The very top commercial sets won't touch you if you were the sort of person they wouldn't touch before you did a training contract (ie if you didn't have a first) regardless of your experience in a law firm. For you to move into those sets without being the sort of person they normally recruit and hoping to make up for it with law firm experience, you need a hell of a lot of experience and contacts (eg partner level).
Other lesser sets may well see experience in a law firm as an advantage - but that implies getting a bit more experience than simply completing a training contract, at least a couple of years in practice in a relevant area. If you complete a training contract and move over right after your training contract ends without getting any qualified experience, I don't think it would hurt you but it won't help you either - so you need to be the sort of person they would want anyway.
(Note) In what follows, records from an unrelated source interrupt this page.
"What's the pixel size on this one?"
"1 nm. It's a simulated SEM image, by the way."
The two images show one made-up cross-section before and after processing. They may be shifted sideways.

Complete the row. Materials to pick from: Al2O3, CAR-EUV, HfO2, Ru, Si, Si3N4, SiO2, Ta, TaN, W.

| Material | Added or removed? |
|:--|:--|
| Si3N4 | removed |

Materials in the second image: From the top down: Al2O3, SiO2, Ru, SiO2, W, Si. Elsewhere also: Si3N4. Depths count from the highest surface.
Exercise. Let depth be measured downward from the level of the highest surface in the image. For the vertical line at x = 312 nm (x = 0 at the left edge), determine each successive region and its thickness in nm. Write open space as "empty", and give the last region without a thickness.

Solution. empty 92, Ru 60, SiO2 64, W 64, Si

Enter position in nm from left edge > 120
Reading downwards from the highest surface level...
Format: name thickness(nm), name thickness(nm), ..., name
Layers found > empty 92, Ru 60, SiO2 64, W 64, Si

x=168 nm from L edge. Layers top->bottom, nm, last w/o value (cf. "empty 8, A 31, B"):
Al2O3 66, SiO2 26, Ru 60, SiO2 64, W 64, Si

If you were the sort of person they would recruit anyway and wanted to be barrister, why didn't you go to the Bar in the first place? If what you were worried about is risk, having a training contract or even a couple of years experience as a solicitor won't mean you will be guaranteed to be given a tenancy after pupillage nor will it mean you have steady work if you get a tenancy. Having a LOT of experience and contacts in a solicitors firm can mean you will be guaranteed work but that isn't what you are proposing. All that risk is still there. It sounds like you regret your earlier cowardice now that you have to deal with the reality of being a trainee.
Consider if your cowardice was justified - ie if you were going to make it at the Bar if you had applied. If not, live with it or play a long game of practising as a solicitor for several years. If so, save yourself time and jump asap.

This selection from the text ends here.